Transitioning from a renter to a homeowner unlocks a whole new level of freedom and responsibility. Now, you can paint your living room walls that Kermit-green colour that you love so much, or adopt 15 cats — sans a landlord, there’s just so much more flexibility.
Of course, questionable paint choices and pets aren’t the only things that will change in your life as a new homeowner. Housing costs, once limited to just a rental payment and some utility bills, balloon into much bigger and possibly very consequential expenses. That’s why, when marching into the realm of homeownership, one must be equipped with the financial skills and budgeting know-how to take on the momentous responsibility of owning real estate.
“It’s important to go into homeownership fully informed of all the costs involved with buying your home, as well as maintaining those expenses in your monthly and annual budgets,” says Octavia Ramirez, founder of Paper & Coin, a Millennial-oriented financial coaching service.
If you’re upgrading from rental status, upgrade your financial smarts too. Whether you’re just exploring the possibility of buying a home, or you already own one and need a little helping hand, Ramirez offers a few pointers on how to manage your money and get your house in order.
And the total comes to… more than you thought
One of the biggest expenses of homeownership is the mortgage principal, no doubt. Tack on interest and mortgage insurance — if you have it — and you’re looking at a pretty sizable chunk of change. However, what some new buyers fail to see is the additional expenses of ownership beyond the mortgage payments.
“You have to take a lot more expenses into account as a homeowner than a renter,” explains Ramirez.
Even before you set foot in the door, homeowners will be tasked with paying for utility hookups, realtor and lawyer fees, moving costs, and potentially a home inspection. Then, there’s the upkeep — you might own an army of Scottish Folds now, but your landlord isn’t around to pay for those property taxes anymore. Home insurance, utilities, taxes, condo fees, and maintenance expenses are the owner’s responsibility.
Ramirez stresses that it’s important to be aware of these costs, and account for these expenses in your monthly and annual budgets. Some fees are charged quarterly, or once a year, like your property taxes. Knowing roughly how much they cost upfront will allow you anticipate when to pay and how much you should tuck away until that time when the payment is due.
“Same thing with certain utilities, like water bills, which only come once per quarter and might have been covered with your rent before,” explains Ramirez. “Make sure you know when to expect that, and approximately how much that will be, so that you’re prepared when the bill comes.”

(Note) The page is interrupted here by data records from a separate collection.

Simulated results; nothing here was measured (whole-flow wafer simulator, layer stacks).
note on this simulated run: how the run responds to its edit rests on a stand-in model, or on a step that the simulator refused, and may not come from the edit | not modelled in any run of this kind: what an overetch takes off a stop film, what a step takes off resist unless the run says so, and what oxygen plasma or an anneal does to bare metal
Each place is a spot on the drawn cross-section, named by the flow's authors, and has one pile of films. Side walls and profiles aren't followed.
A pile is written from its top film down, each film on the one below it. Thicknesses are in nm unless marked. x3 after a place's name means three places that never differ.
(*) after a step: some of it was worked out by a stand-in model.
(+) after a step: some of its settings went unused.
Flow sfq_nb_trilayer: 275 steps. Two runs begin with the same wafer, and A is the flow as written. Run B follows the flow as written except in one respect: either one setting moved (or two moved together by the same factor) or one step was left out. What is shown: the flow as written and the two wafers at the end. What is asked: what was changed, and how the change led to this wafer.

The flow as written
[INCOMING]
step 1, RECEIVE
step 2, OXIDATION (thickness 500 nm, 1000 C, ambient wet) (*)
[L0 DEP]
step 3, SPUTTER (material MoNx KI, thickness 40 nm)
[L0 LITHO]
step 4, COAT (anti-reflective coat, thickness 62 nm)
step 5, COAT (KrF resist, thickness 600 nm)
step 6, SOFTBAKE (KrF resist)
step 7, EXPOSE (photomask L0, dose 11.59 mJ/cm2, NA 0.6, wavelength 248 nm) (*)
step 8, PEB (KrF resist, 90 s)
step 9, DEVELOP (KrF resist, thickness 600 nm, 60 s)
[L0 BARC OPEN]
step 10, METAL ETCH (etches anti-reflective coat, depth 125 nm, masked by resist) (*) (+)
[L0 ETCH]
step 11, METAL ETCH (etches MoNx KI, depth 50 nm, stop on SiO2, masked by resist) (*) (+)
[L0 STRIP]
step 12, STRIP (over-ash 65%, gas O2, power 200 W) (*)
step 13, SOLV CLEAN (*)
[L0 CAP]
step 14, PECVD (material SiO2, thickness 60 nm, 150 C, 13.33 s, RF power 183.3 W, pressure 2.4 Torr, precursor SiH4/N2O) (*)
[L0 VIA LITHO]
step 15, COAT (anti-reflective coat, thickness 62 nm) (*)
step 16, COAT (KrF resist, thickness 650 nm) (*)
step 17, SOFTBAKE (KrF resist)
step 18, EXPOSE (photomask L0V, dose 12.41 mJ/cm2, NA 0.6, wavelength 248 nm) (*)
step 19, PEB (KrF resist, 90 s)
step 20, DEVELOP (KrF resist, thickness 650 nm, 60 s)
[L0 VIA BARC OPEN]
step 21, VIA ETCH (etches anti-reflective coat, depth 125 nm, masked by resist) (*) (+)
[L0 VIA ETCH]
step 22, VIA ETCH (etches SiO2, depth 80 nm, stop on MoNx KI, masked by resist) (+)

Ramirez says that it will take some time living in your new space to know approximately how much everything will cost, though you should still have a cushion of savings available for added or unexpected expenses. Keep in mind that the size, location and type of property you buy will cause your expenses to vary — larger homes cost more to heat and cool, big-city living could mean higher property taxes, and living near a hurricane-prone zone might spell greater insurance fees.
A rainy-day fund for a six-month-long flood
In your rental apartment, if your hot water tank croaked it, your landlord would be responsible for repairing it at no cost, allowing you to get back to taking 40-minute long showers unscathed by technician fees.
Those days of free repairs are gone in homeownership. When those unexpected repairs hit, they hit your wallet hard, which is why building a reserve of savings is vital for tackling emergency costs. Whether you’re renting or owning, Ramirez recommends having three to six months worth of expenses banked in a savings account for emergencies. When you own a home, it’s best to add more to this fund.
“As a homeowner, your expenses will likely be higher than someone renting, which means that you’ll have to bump this fund up to reflect your new budget and monthly expenses,” she explains.
Unexpected costs aren’t limited to faulty water tanks and leaky roofs either — losing a job, falling ill, or taking an unpaid leave from work constitute costs you may need to cover. When you have dependants like children or pets, covering their expenses is critical, so Ramirez recommends that large families contribute more to their emergency fund and have a stockpile of at least eight months worth of expenses to cover any financial crises.
Turn additional space into additional income
Homeownerhsip is expensive, duh. But your home doesn’t have to sit there like a big pile of bricks and mortar — if you’re struggling to make your homeowner budget work, even if you’ve only been doing it for a year or two, you can get creative with the assets that you have to create additional income.
“Do you have two cars sitting in the driveway? Make do with one, and list the other one on a car sharing or renting website like Turo,” says Ramirez. “Have an extra room in the house, or a legal basement apartment? Consider renting it out to someone, or listing your place on Airbnb, if possible. Or, sell the extra furniture and things in your home to bring in some extra cash. Find ways to turn your assets into income generators, especially during a time that money is tight.”
Even picking up extra hours at work or freelancing could make a huge difference to your budget. As Ramirez explains, it’s worth trying to avoid losing your home or having to move again. In the worst case scenario, sometimes it’s better to break up and move on rather than stay together — you might have to cut your losses and sell.
“Not ideal, but better to start fresh without the day-to-day struggle of hanging on to something that may have been financially over your head in the first place,” says Ramirez.